In my grandparents’ generation, the question was if Jews could even be admitted into the system. “Are Jews allowed here?” they asked. “Is there a quota system?”

By the time I went to college, the quota system was long gone, antisemitism and hate-fueled violence factored less into our decision-making, and the questions were more logistical: “Is there kosher food on campus?” and “Does Hillel do a Seder on the first night and the second night?”

But for today’s Jewish students, including my own children, the situation has changed: they are asking whether or not they will be safe, as Jews, on campus. They’re asking questions like, “What’s the security like at the Hillel here?” and “Will someone harass me because I think Israel should exist?”

This generation is asking these questions for a reason: all across the country, a wave of anti-Israel and often antisemitic activity has made the American college campus an increasingly unsafe place for Jewish students. Many of these aggressors are self-identified progressives, who believe that opposition to Zionism is a prerequisite to being a part of campus life. The effect of this belief is widespread exclusion of the vast majority of young Jews who support the Jewish state and rising occurrences of outright antisemitism on campus.

In August, nine student groups at the University of California, Berkeley, voted to refuse invitations to speakers who support Israel or Zionism, effectively banning the vast majority of Jews. In September, at the University of Wisconsin at Madison, someone chalked on campus grounds: “zionism is racism” and “zionism is genocide” and that campus “Zionist” organizations have “blood on their hands,” explicitly naming Chabad and J Street. The Students for Justice in Palestine chapter on campus released a statement maintaining this was perfectly acceptable discourse.

Later that month, the Wellesley College newspaper editorial board openly endorsed the dangerously antisemitic Mapping Project, which has created an interactive map pinpointing the locations of Massachusetts institutions, many of them Jewish, it accuses of being “responsible for the colonization of Palestine or other harms such as policing, U.S, imperialism, and displacement.” The student government then stood by the editorial board after it was criticized by college leadership. (The editorial board has since issued a statement walking back its support for the Mapping Project.)

These shocking anecdotes are just a few standout data points from the wider trends, both on college campuses and across American society as a whole. In 2021, the Anti-Defamation League recorded a total of 2,717 antisemitic incidents across the country, an all-time high since we started tracking the numbers in 1979.

College campuses are a heated microcosm of this; ADL’s just-published annual Campus Report found a total of 359 extreme anti-Israel incidents at American colleges and universities last academic year. These events run the gamut from university-sponsored student groups inviting inflammatory or antisemitic speakers to campus to an anti-Israel protester throwing a rock at Jewish students gathered outside a campus Hillel.

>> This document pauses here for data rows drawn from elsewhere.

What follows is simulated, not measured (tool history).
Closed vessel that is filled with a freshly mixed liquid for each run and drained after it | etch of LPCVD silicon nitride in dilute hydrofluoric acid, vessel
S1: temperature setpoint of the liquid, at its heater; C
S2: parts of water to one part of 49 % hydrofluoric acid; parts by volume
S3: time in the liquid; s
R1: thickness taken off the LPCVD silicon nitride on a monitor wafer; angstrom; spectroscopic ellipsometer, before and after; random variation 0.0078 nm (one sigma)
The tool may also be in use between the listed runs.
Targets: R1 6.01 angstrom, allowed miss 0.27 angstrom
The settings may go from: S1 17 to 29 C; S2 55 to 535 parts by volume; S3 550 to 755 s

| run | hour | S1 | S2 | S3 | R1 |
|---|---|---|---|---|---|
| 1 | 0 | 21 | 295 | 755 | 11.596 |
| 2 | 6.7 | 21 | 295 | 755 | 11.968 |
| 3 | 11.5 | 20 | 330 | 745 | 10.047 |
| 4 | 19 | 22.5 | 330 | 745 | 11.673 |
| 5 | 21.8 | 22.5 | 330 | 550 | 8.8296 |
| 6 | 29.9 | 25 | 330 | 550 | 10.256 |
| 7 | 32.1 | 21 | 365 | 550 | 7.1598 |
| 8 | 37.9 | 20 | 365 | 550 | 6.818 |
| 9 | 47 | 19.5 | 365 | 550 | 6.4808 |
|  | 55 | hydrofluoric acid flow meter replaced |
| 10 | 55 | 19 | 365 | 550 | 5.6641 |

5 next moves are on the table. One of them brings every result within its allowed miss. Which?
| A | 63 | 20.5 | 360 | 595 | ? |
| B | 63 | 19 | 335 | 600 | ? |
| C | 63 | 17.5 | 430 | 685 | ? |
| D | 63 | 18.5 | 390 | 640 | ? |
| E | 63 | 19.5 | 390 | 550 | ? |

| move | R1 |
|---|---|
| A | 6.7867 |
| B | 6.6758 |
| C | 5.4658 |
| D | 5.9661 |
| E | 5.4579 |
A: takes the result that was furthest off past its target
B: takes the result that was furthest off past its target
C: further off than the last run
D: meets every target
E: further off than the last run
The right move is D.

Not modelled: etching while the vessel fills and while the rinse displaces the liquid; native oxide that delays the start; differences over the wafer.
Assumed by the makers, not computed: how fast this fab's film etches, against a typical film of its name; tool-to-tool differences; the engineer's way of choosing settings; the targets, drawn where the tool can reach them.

These events create a campus climate that is increasingly hostile to Jewish students. In a survey ADL conducted with Hillel International, nearly one-third of Jewish college students reported personally experiencing antisemitism directed at them on campus or by a member of the campus community, and 15 percent of Jewish students reported that they felt the need to hide their Jewish identity from others on campus.

No student should feel intimidated in this way on a college campus. Fixing this climate means helping students, faculty and administrators better identify and respond to antisemitism. Campus leaders, from college presidents to residential advisers, must use their positions of power to stand up for Jewish students and oppose antisemitism in all its forms.

This can start with ensuring diversity, equity and inclusion and sensitivity training sessions, now commonplace on campuses, place more of an emphasis on the nuanced challenges Jewish students face. Administrators and student leaders should learn about real-life incidents to understand examples of antisemitism and how to respond. It is also vitally important that trainings help introduce the campus community to some of the basic definitions, myths and tropes of antisemitism and anti-Zionism. Antisemitism remains deeply misunderstood, hampering efforts to fight it. Increasing understanding is the first step toward reducing hostility.

Those trainings will mean nothing, however, without swift and decisive action by leaders and campus communities. Administrators and students alike must condemn antisemitic incidents without hesitation, just as they would for any other instance of bigotry.

Stanford University offers a positive example of an institution reflecting on past issues with antisemitism, including limits on Jewish admissions as late as the 1950s, and pledging to take concrete actions to address the bias against Jewish students that persists to this day.

Absent this kind of response, Jewish students are left questioning whether or not they are safe and welcome on campus. My kids shouldn’t have to ask these questions. No kids should have to ask these questions: it’s heartbreaking. And this isn’t just about Jewish kids: movements that start by targeting Jews rarely end with Jews. We must protect all students on our campuses. Doing this means stopping the tide of campus antisemitism before it grows any further.